Labor politics and artistry deliver important message to campus
Art imitating life is commonplace, and often the defining quality in good art is that, while life moves on, the imitation depicted, sculpted or drawn remains relevant.
Victor Arnautoff, a Russian painter and art professor working in the Bay Area for more than two decades, represents this defining artistic quality quite well.
According to Professor Emeritus of history Robert Cherny, author of “Victor Arnautoff and the Politics of Art,” Arnautoff grew up in Russia and fought for the losing white army during the Bolshevik revolution. After fleeing his homeland, he made his way to the states and began a lengthy art career. He worked briefly with Diego Rivera in Mexico and eventually helped him with the famous Coit Tower murals before eventually returning to his homeland before his death in 1979.
Throughout his life, Arnautoff progressively swung more towards leftist politics. Although Russia’s white army was staunchly against the communist uprising of the time, Arnautoff progressively moved left politically as he worked with Rivera and watched the worker’s strikes of the ‘30s.
Catherine Powell, director of the labor archives and research center, noted his prominent and frequent depictions of working class people.
“Arnautoff definitely did an enormous amount of research, talked to the local people,” she said. “He included working class people in his murals – the Richmond mural is a perfect example of that.”
Powell mentioned the murals of San Francisco’s own George Washington High School as another example of Arnautoff’s depiction of the working class.
“He did these incredible murals, and they tell the story of George Washington … Washington isn’t in the center, he’s to the side. Who’s in the center? It’s the slaves,” she said. “He has slaves, which nobody talks about in the ‘30s.”
The mural depicts the Founding Fathers pointing West with a notable artistic difference: It features explorers moving West, but they’re doing so over the body of a dead Indigenous person. “I’m surprised that nobody objected to that at the time because, again, it was the idea that this was empty land that they just moved into, rather than this was built on the genocide of a people,” Powell said.
Cherny also spoke about Arnautoff’s repeated depiction of the working class. “I think he was always interested in telling a human story in his work … In a number of his works on paper as you’ll see there, he depicts working people. That’s clearly a choice of his.”

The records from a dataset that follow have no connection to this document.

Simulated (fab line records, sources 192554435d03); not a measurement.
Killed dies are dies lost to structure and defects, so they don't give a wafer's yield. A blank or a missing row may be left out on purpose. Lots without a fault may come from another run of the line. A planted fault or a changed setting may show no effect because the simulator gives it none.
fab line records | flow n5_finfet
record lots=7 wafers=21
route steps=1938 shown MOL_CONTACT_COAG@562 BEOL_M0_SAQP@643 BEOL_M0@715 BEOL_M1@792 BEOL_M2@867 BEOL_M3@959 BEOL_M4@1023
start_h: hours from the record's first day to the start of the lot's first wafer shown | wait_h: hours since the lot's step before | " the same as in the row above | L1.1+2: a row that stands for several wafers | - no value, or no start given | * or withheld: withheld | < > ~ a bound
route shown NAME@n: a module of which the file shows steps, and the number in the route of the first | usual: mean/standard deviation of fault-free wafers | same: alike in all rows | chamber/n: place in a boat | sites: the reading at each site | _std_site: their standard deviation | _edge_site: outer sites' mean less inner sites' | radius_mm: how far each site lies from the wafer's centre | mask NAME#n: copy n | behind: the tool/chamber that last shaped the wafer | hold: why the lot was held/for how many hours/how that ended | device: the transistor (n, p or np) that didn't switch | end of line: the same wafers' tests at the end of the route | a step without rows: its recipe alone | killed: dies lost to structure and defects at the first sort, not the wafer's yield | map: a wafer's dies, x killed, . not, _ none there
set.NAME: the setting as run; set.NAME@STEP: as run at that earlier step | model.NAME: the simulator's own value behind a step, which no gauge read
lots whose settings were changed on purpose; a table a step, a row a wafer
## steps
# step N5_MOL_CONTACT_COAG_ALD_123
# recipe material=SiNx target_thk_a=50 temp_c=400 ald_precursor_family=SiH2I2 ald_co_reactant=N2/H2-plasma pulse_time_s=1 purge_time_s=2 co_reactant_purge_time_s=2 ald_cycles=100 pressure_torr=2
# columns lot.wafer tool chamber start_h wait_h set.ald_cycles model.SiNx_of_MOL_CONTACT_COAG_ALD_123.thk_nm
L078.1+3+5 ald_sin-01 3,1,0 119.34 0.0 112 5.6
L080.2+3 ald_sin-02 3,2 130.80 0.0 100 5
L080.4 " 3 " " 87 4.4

The honest commentary of both American politics and American history is a driving factor in the gallery exhibition. “There’s one print there [in the exhibition] of Harriet Tubman … My guess is that that work was done in the late 1940s, which is a time that the modern civil rights movement … was only in its preliminary stages.”
Cherny elaborated to say, “The Communist party, which Arnautoff had joined before that, had always focused a certain amount of its attention on the issues facing African Americans, a disadvantaged and often oppressed people within the United States.”
The narrative of equity was a focus of Arnautoff’s in a number of works, including his portrait of Harriet Tubman, according to Cherny. “By doing his print of Harriet Tubman, Arnautoff was drawing upon history and was announcing that, ‘Here is a really important figure from American history that has often been overlooked, but I’m not going to overlook her…’”
Tim James, a San Francisco resident and former book binder, visited the exhibit early last week and was notably struck by the working class representation. He had been to the Coit Tower and was familiar with Arnautoff’s work. “This period of political socialist new deal art is some of my favorite.”
James, self-described as “college educated but working class,” owned and operated Taurus Bookbindery for many years before eventually shutting down. As he put it, the closure was due to a lack of employee housing rather than a lack of business.
Arnautoff’s depiction of the working class speaks to James, both personally and politically. His work is steeped in current affairs commentary. Although these events are long passed, for James, Cherny, Powell and other fans, that is part of what makes Arnautoff relevant until today. While the characters may change, the themes don’t.
“This is what Trump talks about but not what Trump is,” James said. “Today, a lot of people talk about the working class, on both sides, but rarely interact with them beyond a handshake after a forty minute speech.”